March 7, 2023
Given what we know about the lengths to which the Chinese Communist Party will go to use cyber technology to further its authoritarian ambitions, teaching mainland students how to hack Western infrastructure appears to be the height of stupidity. As the world rushes to decouple technologically and Chinese-made surveillance cameras are deemed too unsafe to remain in public buildings, what are our universities doing giving lessons that could potentially highlight our online vulnerabilities?
But, as education editor Natasha Bita reports on Tuesday, teaching about digital weaknesses is widespread. University lecturers admit to self-censoring courses on digital interference and administrators at major universities are not prepared to divulge which institutions they have as collaborators overseas and where they are located.
Cyber experts say the universities are sabotaging attempts to shield Australian businesses, banks and infrastructure from offshore cyber attacks. One of the historic examples given is how bad actors were able to interfere with the Ukraine power grid in the opening salvos of Russia’s invasion.
Our investigation shows some Australian universities are cashing in on partnerships with Chinese institutions to teach information technology courses that include hacking techniques. Vulnerable targets could include power networks, banking systems and government agencies holding sensitive data. Opposition cyber security spokesman James Paterson is right to say the security challenges we face as a nation are hard enough already without training our potential adversaries how to do us harm.

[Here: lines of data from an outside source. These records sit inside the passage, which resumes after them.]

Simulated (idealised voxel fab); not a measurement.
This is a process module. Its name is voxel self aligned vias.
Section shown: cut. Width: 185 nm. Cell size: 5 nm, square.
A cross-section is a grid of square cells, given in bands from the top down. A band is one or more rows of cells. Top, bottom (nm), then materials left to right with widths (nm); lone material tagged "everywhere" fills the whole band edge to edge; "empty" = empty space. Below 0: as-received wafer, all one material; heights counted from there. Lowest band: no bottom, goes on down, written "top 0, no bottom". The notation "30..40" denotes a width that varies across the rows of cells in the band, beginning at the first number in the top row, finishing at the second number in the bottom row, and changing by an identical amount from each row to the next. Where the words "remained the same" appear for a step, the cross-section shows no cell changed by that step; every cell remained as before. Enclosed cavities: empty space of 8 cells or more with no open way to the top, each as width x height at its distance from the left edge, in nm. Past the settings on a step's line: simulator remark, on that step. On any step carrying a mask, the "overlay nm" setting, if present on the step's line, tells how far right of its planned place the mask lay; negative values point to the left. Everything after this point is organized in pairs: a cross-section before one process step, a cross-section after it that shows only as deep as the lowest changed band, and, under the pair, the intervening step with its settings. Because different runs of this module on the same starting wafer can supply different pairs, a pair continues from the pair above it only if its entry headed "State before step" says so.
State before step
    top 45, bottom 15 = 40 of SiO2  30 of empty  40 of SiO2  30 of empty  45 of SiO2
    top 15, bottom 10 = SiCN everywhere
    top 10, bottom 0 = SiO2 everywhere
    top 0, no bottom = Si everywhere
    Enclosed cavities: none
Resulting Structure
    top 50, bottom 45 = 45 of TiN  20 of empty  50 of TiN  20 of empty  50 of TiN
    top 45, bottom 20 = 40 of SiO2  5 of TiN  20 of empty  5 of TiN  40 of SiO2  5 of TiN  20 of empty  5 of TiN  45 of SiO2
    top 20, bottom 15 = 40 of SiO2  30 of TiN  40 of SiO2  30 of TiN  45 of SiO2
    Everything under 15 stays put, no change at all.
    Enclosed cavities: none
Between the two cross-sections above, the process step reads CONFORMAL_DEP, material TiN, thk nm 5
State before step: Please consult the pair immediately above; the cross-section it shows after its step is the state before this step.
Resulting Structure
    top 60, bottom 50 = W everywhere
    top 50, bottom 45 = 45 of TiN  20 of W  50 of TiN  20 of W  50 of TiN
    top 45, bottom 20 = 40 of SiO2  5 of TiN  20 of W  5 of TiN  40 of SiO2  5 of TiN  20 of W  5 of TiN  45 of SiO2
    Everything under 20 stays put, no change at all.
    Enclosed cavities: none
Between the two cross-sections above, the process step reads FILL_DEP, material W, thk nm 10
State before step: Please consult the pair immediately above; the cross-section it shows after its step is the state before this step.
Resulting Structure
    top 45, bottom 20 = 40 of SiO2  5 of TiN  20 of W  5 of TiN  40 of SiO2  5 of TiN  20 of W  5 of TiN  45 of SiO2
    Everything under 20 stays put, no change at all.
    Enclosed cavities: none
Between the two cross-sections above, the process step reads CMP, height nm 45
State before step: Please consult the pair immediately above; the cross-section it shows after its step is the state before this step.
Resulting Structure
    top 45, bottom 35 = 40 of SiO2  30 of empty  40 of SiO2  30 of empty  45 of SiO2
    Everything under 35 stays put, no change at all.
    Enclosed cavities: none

Universities have long shown themselves to be a weak link in maintaining a strong guard against attempts by the Chinese Communist Party to infiltrate our political, business and cultural institutions. Funding of Confucius Institutes to teach Chinese culture and language is considered to be a major propaganda operation for the CCP that can compromise host universities. Twelve Australian universities have Confucius Institutes. Opposition education spokeswoman Sarah Henderson has called on Foreign Minister Penny Wong to use powers under the Foreign Relations Act to close them. Maintaining our good relations with China must not depend on giving a communist state undue influence over our major educational institutions. Neither should it involve allowing those institutions to export knowledge that can be used to cause us harm.